NoSQL and Flexibility: Document Model

A trend in NoSQL and relational databases is the mainstream adoption of the document model. JSON has become the accepted medium for interchange between numerous Internet services. JSON-style document model enables customers to build services that are schema-less. Typically, in a document model based datastore, each record and its associated data is modeled as a single document. Since each document can have a unique structure, schema migration becomes a non-issue for applications.

While you could store JSON documents in DynamoDB from the day we launched, it was hard to do anything beyond storing and retrieving these documents. Developers did not have direct access to the nested attributes embedded deep within a JSON document, and losing sight of these deeply nested attributes deprived developers of some of the incredible native capabilities of DynamoDB. They couldn’t leverage capabilities like conditional updates (the ability to make an insert into a DynamoDB table if a condition is met based on the latest state of the data across the distributed store) or Global Secondary Indexes (the ability to project one or more of the attributes of your items into a separate table for richer indexing capability). Until now, developers who wanted to store and query JSON had two choices: a) develop quickly and insert opaque JSON blobs in DynamoDB while losing access to key DynamoDB capabilities, or b) decompose the JSON objects themselves into attributes, which requires additional programming effort and a fair bit of forethought.
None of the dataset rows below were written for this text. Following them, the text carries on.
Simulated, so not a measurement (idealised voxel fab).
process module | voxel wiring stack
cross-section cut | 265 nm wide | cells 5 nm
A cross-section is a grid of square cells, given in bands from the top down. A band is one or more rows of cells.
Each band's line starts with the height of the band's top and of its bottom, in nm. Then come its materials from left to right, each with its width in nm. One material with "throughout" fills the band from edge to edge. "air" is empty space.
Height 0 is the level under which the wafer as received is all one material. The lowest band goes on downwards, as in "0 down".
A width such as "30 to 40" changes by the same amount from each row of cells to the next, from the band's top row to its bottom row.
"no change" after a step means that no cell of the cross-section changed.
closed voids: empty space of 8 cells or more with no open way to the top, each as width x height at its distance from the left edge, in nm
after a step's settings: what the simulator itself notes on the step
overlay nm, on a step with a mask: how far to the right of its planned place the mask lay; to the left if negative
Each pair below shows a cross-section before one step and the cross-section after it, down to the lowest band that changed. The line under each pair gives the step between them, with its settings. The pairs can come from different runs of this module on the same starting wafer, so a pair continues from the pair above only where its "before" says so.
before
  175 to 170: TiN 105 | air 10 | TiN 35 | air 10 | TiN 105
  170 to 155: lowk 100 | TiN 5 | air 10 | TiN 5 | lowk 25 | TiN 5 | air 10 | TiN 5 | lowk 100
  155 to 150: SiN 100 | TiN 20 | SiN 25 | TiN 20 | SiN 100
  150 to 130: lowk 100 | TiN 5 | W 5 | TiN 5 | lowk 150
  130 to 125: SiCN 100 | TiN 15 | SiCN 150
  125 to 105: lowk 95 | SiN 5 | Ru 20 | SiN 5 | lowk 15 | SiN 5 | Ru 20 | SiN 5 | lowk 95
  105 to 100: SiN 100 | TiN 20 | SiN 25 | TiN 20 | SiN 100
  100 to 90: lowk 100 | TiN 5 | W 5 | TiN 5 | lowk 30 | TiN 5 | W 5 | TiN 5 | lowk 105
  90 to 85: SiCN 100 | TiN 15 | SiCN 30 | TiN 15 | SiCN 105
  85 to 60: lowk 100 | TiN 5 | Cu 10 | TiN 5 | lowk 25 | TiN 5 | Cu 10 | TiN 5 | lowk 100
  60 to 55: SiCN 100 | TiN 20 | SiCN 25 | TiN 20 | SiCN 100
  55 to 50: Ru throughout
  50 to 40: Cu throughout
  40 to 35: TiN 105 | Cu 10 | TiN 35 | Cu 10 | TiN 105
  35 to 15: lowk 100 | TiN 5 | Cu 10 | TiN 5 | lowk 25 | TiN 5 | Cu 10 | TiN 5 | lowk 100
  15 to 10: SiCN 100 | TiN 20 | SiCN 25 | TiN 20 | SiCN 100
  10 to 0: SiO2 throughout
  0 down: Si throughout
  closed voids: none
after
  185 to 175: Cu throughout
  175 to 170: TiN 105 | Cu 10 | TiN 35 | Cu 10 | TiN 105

Enter Native Support for JSON in DynamoDB: Scalability and Flexibility Together at Last

The DynamoDB team is launching document model support. With today’s announcement, DynamoDB developers can now use the AWS SDKs to inject a JSON map into DynamoDB. For example, imagine a map of student id that maps to detailed information about the student: their names, a list of their addresses (also represented as a map), etc.

{
      “id”: 1234,
      “firstname”: “John”,
      “lastname”: “Doe”,
      “addresses”: [
       {
	        “street”: “main st”,
	        “city”: “seattle”,
	        “zipcode”: 98005,
            “type”: “current”,
       },
       {
	       “street”: “9th st”,
	       “city”: seattle,
	       “zipcode”: 98005,
           “type”: “past”,
       }
       ]
}
 

With JSON support in DynamoDB, you can access the city of a student’s current address by simply asking for students.1234.address[0].city. Moreover, developers can now impose conditions on these nested attributes, and perform operations like delete student 1234 if his primary residence is in Seattle.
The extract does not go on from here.